Who Pays? Who Decides? Unlocking Capital for Existing Buildings

Friday, October 23, 2026 10:15 AM to 11:15 AM · 1 hr. (US/Eastern)
Finance and Business Models

Information

Decarbonizing existing commercial buildings is no longer a technology problem, it is a capital allocation problem. Proven solutions exist, incentives are widespread, and energy savings are measurable. Yet investment continues to stall because the parties who pay, decide, operate, and benefit are structurally misaligned.

This session examines the financing deadlock in leased commercial real estate through three real-world lenses: ownership, property management, and performance accountability. Rather than presenting idealized case studies, the panel unpacks the real constraints that block action - investment committee hurdles, tenant pass-through structures, operational risk concerns, and uncertainty around sustained performance.

Drawing on insights from four senior leaders - representing an investment management firm, a national property and asset management firm, a building performance analytics firm and a decarbonization strategist, this discussion examines why traditional ROI calculations fail to unlock capital and what truly shifts investment behavior.

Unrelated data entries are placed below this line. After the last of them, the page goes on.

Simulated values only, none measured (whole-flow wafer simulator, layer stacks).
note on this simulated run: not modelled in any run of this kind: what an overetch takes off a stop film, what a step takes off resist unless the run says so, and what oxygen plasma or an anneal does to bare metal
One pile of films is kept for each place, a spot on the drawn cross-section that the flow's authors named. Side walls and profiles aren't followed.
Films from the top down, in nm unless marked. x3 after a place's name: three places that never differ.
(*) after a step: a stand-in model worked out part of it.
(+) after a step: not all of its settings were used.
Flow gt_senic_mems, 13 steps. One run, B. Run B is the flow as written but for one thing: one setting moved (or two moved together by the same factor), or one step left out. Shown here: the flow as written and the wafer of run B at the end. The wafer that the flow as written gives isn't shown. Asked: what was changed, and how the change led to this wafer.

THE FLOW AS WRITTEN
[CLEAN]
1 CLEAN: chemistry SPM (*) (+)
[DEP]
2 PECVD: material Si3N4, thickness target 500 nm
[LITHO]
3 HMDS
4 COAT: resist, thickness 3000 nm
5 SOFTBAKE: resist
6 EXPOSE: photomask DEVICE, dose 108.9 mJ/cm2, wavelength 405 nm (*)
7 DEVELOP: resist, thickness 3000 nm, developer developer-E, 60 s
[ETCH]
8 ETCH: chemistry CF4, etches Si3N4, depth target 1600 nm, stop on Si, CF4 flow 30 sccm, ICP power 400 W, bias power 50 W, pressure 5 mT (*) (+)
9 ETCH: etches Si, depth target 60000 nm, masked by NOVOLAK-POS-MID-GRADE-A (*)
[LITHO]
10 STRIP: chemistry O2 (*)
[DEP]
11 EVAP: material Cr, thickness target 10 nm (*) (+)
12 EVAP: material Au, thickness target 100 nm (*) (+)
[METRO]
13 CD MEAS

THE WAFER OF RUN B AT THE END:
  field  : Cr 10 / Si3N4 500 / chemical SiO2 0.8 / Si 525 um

Panelists will analyze three financing structures increasingly used in existing buildings:
1. Energy-as-a-Service (EaaS) models
2. Opex-based performance contracts
3. Green lease cost-recovery mechanisms

For each structure, the session evaluates how risk is allocated, how decision authority shifts, and how operational accountability is maintained post-retrofit. Attendees will leave with practical frameworks to assess when to invest, when to defer, and how to structure retrofit financing so responsibility, risk, and results align. By connecting financial engineering to building operations and carbon performance, this session translates the 2026 theme (Invest for Impact) into actionable strategy for existing assets.
Learning Level
Advanced
Program
Track Session
Track
Finance and Business Models
Learning Objective #1
Analyze why traditional energy-savings ROI models often fail to unlock capital in leased commercial buildings.
Learning Objective #2
Compare three retrofit financing structures - Energy-as-a-Service, operating-expense-based performance contracts, and green lease cost-recovery mechanisms, based on risk allocation and decision authority.
Learning Objective #3
Evaluate how financing structure influences long-term building performance, operational accountability, and carbon reduction outcomes.
Learning Objective #4
Apply a capital-alignment framework to determine when to invest, defer, or restructure retrofit projects in existing assets.